Either you make it a wargame, and not an RPG (which would be reasonably easy to get right, I suspect) or you just use the world as your tableau and play the Marine with the short life expectancy and do your best to buck the odds.
 



Andor

First Post
Oooh. Starcraft 2. Thanks for the heads up! Now I have even more motivation to get a new computer. :-/

RPG wise I think you'd pretty cleary have to limit PCs to humans and maybe Protoss. A zerg PC?

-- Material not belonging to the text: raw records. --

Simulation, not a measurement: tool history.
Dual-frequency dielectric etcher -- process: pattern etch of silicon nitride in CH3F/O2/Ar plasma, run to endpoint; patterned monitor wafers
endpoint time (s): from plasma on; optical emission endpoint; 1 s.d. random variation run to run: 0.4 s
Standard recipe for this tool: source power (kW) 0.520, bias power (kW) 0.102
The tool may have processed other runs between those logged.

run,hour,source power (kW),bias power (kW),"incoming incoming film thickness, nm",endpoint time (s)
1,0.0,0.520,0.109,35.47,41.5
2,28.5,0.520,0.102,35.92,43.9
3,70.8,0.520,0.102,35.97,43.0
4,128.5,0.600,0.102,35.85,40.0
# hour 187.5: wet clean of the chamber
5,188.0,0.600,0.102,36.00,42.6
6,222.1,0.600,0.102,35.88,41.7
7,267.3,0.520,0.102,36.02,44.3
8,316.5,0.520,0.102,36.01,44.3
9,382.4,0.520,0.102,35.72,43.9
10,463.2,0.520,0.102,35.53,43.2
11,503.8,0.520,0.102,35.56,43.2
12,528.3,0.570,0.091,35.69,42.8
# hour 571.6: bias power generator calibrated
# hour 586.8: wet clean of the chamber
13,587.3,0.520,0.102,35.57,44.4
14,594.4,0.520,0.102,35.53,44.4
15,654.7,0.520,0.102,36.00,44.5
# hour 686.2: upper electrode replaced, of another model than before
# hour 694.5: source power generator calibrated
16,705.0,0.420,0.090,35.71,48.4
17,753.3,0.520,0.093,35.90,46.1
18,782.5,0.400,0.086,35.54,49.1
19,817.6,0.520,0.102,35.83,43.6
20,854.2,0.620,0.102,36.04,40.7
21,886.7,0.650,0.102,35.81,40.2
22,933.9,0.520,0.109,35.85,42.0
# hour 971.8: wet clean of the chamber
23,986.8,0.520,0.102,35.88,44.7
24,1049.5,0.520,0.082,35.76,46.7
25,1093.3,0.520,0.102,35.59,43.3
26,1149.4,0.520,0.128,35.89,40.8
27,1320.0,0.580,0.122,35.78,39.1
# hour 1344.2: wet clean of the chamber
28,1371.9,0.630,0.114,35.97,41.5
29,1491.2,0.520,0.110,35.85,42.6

GM: Okay Ph'glhem what do you do?
Ph'glhem: I eat Gary.
GM & Gary: What?
Ph'glhem: And then I spin a coccoon. With the extra mass from Gary I can morph into a Greater acid spitting ankle biter!
Gary: Bite me!
Ph'glhem: Way past that stage dude.
 

Kunimatyu

First Post
A friend of mine (fiddlerjones on these boards) has developed some fairly extensive rules for Starcraft using True20. He's run a short campaign, a one-shot at NC Gameday, and a "battle interactive"-like event at SciFiGenre in Durham, NC. It's a fun setting, but you pretty much have to play a Marine for it to work.

I'm sure he'll pop into this thread sooner or later...
 

Arrgh! Mark!

First Post
I've been tossing up running a starcraft game with T20 for ages.

There isn't an issue with having different races. You just need to understand that Zerg are aliens and unless they are like Kerrigan or Duran are entirely unplayable. Protoss are either unplayable or at least a +5 EL creatures.

The issue is what problems could the PC's solve, basically. So I had a thought; you could set it at seperate times.

Part 1. Prior to the Mar Sara colony problem, PC's are traders on the outskirts of space who come across a black ops research vessel, half destroyed.

GM brings in the different human factions and lets the PC's know something weird was being researched. Investigation/diplomacy/maybe a bit of combat.

Part 2. Early human campaign. PC's are involved with the first few outbreaks of Zerg, becoming more and more wanted by the confederacy as they try to, for instance, save people that are doomed to being eaten by the Zerg. PC's sneak around, avoiding blockades, being captured, investigating what the confederacy is up to and so on.

Part 3. PC's find out about Earth agents, and track them back, perhaps being instrumental in the Brood Wars human bit.

Part 4. PC's work for Raynor, doing odds and ends.

Part 5. PC's break with Mengsk and find information and send it to raynor.

Part 6. PC's become Raynors agents, but are driven off by the Zerg through the Brood Wars. They move with the Protoss and Raynor, perhaps as agents investigating signs, places, and so on of the Xel'Naga.


This follows the campaigns but allows them basically not to get caught up in serious warfare; small skirmish stuff and generally investigating how evil the humans are. It works as a campaign better that way; more roleplaying opportunity.
 

hong

WotC's bitch
Hm, if I was playing a Starcraft RPG, I'd want to BE Raynor (or the equivalent), not work for him.

Which reminds me of some of the old Star Wars d20 ads. They would have a screencap from one of the movies, with an arrow pointing to a random extra on the side and a caption "What's his story?" Like, I don't CARE about a random extra. I want to be the guy in the MIDDLE of the screen, with the lightsaber or the Millennium Falcon's keys.
 

Whizbang Dustyboots

Gnometown Hero
Those were Star Wars Galaxies ads, and you correctly identified why it was a disaster. (Other than, you know, giant planets devoid of content, bizarre required player interaction and game balanced apparently set up by someone who had never played a game in their life.) You couldn't be a jedi, but boy, could you be a moisture farmer!